Tony Abbott: the anti-hero on gay marriage?

Tony Abbott with his wife Margaret and daughters Bridget and Frances, left, at an election campaign laungh. Picture: Getty Images

Shhhh! Don’t tell him, but some Liberals reckon that Tony Abbott is the man best-placed to deliver gays and lesbians so-called marriage equality.

Not that the Prime Minister supports gay marriage. Heavens no, despite what his sister(s) and his daughters have been telling him for years. But that’s the point.

Politics is littered with examples of the least likely being the ones that play a key role in change: on economic reform, international relations and social reform.

One of the most famous examples is from American politics. If it had been a Democrat President that reached out to China and not a virulently anti-Communist Richard Nixon, it would not had anywhere near the same impact.

In Australian politics, a less dramatic but no less transformational example was in Labor’s economic reforms in the 1980s, overseen and undertaken by Bob Hawke and Paul Keating.

Under the ALP, the financial system was deregulated, the dollar floated, import tariffs reduced, the Commonwealth Bank sold … things that might not ordinarily be expected of a Labor government at the time.

Well may John Howard have later commended Hawke and Keating for modernising the Australian economy – they were ideas that had their origins in the 1981 Campbell report that Howard, as Malcolm Fraser’s treasurer, had prepared.

Howard left the Campbell report, along with a Commonwealth Style Manual, stapler and pencil sharpener in his vacated office as a welcome present in March 1983 for Keating, his replacement as federal treasurer.

Keating would have also introduced a GST, if he’d had his way. But there was only so much neo-liberalism Labor could cope with during the fast wrench from its more protectionist history.

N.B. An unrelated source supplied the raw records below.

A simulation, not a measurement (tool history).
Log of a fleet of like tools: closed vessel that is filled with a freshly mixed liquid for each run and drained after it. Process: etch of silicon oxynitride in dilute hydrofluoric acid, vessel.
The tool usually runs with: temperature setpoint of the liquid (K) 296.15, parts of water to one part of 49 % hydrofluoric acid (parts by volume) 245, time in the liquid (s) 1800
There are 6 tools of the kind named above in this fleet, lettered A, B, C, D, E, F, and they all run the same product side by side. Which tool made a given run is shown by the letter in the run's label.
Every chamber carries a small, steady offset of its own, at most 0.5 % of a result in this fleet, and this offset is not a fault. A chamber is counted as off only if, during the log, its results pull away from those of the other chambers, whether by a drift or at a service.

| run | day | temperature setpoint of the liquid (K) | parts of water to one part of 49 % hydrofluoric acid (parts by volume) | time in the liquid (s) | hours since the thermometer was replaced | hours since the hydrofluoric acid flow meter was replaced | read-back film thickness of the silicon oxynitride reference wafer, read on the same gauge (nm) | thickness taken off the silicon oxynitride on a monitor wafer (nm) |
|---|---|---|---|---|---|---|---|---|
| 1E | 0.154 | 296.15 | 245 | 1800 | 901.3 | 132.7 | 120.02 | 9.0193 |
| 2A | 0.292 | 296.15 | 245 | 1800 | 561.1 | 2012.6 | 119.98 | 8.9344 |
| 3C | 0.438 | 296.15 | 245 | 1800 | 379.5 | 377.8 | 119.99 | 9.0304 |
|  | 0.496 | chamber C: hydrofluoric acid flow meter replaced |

Nevertheless, the Hawke-Keating reforms defied expectations of a Labor government and are celebrated for it.

In this sense, Abbott is being framed as the antithetical rainbow hero; that if a social conservative like him can be convinced not to stand in the way of gays and lesbians marrying it would carry much more significance.

Malcolm Turnbull supporting gay marriage? Well, that would be expected. So what? Abbott’s the headline hardliner, the Nixon-goes-to-China, counter-intuitive agent for change that some people believe.

It’s hard not to agree that Abbott’s acquiescence to a conscience vote on gay marriage would be worth much more to the cause than Turnbull’s advocacy, even if Abbott’s personal vote didn’t end up appearing in the Ayes column.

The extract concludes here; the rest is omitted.